Co-teacher wants to contribute.
Co-teacher wants to team teach.
Co-teacher wants to write lesson plans.
Co-teacher’s English is only mid-level.
Co-teacher feels worthless, and I don’t blame her.
Co-teacher feels her only value is to keep order.
My lessons are jam-packed and media rich, and I’m really making a difference with their phonics. I only need the co-teacher for a little help with order. Because I can not give test scores or grades, the only power I have to keep the kids in line – besides in-class work – is the co-teacher. But I would be bored out of my mind as a co-teacher too.
I would welcome team teaching but it doesn’t make sense with the way in which the schools are structured – we can’t both bring in our expertise in only 50 minutes, and especially not with a class of 40+ which has three levels of students.
Someone told this poor girl that we would be a team. Even the book of sample crappy lesson plans is entitled, “working together.” Except for making her translate (which totally negates the whole idea of immersion teaching) and keeping the kids on task, I don’t really understand what role she can play.
I told her would be willing to change my lesson plans to follow the Korean English teacher’s lessons more closely, and she got all excited. “To be honest, when it comes to the speaking portions of our lessons, the Korean English teachers just skip that part.”
Great.
I wonder if the ministry of education is aware of this.
My other co-teacher is AWOL, so even if we do work out some system of coordinating lessons, then the lesson plan must fill out the missing co-teacher’s place when he doesn’t show. And btw, he’s a math teacher who was ill last year. In my conversations with other foreign Native English Teachers, it seems like this co-teacher assignment is similar to disability duty, and it is common for the co-teachers to bail. On the other extreme, it appears my female co-teacher was honored with this assignment, was told it was important, did it to get in good with the vice principal, and the job is beginning to reveal itself as the job nobody really should want. So this is what you get when you go for the glory…

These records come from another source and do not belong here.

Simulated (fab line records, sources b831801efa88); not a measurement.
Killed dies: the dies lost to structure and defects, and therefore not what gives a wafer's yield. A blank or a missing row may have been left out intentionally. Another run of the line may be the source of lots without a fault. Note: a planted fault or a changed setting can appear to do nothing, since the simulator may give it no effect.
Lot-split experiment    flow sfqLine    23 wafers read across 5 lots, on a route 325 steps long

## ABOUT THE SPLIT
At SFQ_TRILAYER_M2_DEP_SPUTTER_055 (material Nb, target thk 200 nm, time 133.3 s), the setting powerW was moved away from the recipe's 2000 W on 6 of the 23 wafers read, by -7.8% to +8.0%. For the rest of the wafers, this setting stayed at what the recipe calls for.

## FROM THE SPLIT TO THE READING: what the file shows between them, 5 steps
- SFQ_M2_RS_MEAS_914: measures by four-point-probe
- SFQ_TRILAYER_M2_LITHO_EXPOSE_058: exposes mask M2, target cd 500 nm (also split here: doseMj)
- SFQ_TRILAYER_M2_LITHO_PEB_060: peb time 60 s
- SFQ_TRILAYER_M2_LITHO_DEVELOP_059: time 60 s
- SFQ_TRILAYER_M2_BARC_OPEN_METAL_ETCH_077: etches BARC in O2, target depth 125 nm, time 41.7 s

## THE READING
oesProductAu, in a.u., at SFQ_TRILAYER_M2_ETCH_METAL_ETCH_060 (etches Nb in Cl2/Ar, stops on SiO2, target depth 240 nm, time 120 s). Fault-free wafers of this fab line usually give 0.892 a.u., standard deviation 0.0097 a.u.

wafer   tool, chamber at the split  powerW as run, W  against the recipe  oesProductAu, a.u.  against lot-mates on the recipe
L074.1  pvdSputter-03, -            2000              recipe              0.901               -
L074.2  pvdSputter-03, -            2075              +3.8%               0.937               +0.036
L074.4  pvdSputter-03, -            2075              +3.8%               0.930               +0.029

This system sucks for all involved – the poor co-teacher, the students, and for us.
Aside from having to establish my boundaries every day as a foreigner who looks Korean but doesn’t deserve to be treated as if I were Korean, and as an a-religious person placed unknowingly in a private institution that is devoutly religious, on top of all that I must deal with the extremes of an overly conscientious teacher and an overly un-conscientious teacher, who I am supposed to have an intimate working relationship with.
My only solutions are both painful – speak with the Vice Principal about this situation (and his English comprehension is only intermediate) find a way to make my co-teacher understand that what she wants is impossible in the current situation, and perhaps call a meeting of all the Korean English teachers to see what we can do to re-structure this fatally flawed system, independent of the school district.
My preferred solution would be to ignore this, were it not for the co-teacher continually mentioning it. It’s going to be a long year. And I think I will be moving on next year.